Michael Bloomberg is running for president on a platform of, well, I’m not really sure. His advertising slogan is that he’s the guy who’s gonna get things done. What those things are include killing jobs through a $15 an hour minimum wage, killing the economy by reducing plant food emissions (CO2) by 50%, reducing the Second Amendment ability of Americans to defend themselves, making America less safe by boosting immigration from Muslim nations, granting citizenship to 11 million immigrant lawbreakers, getting women who think they are men back in our military, making America less safe by turning more and more inmates loose and making it easier to abort babies. 

What he is not going to do is use his “stop and frisk” policy to make America’s minority neighborhoods safer. Bloomberg bagged it because of howls that it was racist. Of course it wasn’t, but that makes no difference to Americans consumed with issues of skin color. They have cowed the former mayor into compliant acquiescence and he has been apologizing all over himself since he decided to run for president. 
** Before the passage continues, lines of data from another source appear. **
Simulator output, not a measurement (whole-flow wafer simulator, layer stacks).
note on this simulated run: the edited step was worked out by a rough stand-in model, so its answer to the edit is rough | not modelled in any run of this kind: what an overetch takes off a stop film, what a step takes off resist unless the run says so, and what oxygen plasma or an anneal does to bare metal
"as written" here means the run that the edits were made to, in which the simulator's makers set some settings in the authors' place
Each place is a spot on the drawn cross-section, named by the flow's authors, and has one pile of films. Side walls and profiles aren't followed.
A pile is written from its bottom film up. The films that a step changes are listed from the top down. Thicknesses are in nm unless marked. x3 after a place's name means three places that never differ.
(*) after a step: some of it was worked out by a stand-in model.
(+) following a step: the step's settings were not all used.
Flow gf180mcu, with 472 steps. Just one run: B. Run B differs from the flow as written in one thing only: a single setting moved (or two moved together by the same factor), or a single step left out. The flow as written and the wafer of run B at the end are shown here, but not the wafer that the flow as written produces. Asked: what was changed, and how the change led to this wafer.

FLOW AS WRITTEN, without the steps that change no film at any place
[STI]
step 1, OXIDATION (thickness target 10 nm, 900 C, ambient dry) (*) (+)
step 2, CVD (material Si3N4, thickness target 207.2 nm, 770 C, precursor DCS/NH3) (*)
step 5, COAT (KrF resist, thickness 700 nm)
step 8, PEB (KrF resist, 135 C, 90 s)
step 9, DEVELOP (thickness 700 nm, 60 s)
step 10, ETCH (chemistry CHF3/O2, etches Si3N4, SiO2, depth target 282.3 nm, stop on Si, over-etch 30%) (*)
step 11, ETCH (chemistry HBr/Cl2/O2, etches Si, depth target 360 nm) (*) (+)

“Stop and frisk” refers to what are known as “Terry stops,” after an 8-1 Supreme Court ruling in 1968 that 4th Amendment rights are not violated as long as a cop has a “reasonable suspicion” that a suspect has committed a crime or is about to, and may be armed and dangerous. 

Stop and frisk in New York was implemented by Rudy Giuliani in an effort to reduce crime in general and murder in particular in New York City. The NYPD put maps up on the wall and using crime reports, put stick pins in the map where crime was the worst. Then they sent cops into those neighborhoods to stop anybody who was behaving suspiciously frisking them for weapons. 

The bulk of the neighborhoods turned out to be minority neighborhoods where the crime rate was off the charts. The people who lived in these neighborhoods were the victims of every crime in the book, from murder to assault to burglary to theft. This, mind you, was not racial profiling at all. There was absolutely nothing racist about it. It is true that 83 percent of the Terry stops in New York between 2004 and 2012 were of blacks or Hispanics (the population of New York is 52 percent black and Hispanic), but that’s irrelevant. If a city is made up of purple people and green people, and lots of purple people behave suspiciously in high-crime neighborhoods, justice would dictate that lots of purple people would be frisked by the cops. 

It was criminal-conduct-profiling; if a man didn’t behave in a suspicious manner, he wasn’t braced, regardless of his race or skin color. As a result, New York’s crime rate plunged to record lows between 1994 and 2012. 

The program showed dramatic results, reducing the murder rate in New York City from 2000 a year to 600 a year under Giuliani, then down to 300 a year under Bloomberg. These once crime-infested neighborhoods became places where minority residents could go to the corner convenience store for toothpaste without being mugged en route. Minority residents were thrilled. 

According to The Atlantic, during the two decades of stop and frisk, “the rate of what are termed ‘index’ offenses—homicide, rape, robbery, aggravated assault, burglary, auto theft, larceny, and arson—has been cut by 75 percent in New York. These crimes have been largely erased from the city. The change feels almost magical, and suggests something stunning about the possibility of fixing overwhelming societal problems, and of enabling urban metamorphosis.” 

While Mayor DeBlasio was elected mayor in 2013 by campaigning on a pledge to end the practice, the Supreme Court even expanded the reasonable suspicion factor in an 8-1 decision in 2014. But thanks to stop and frisk there are about 20,000 blacks enjoying life today in New York who a generation ago would be underground somewhere. Perhaps it’s time for Mike Bloomberg to apologize for his apology.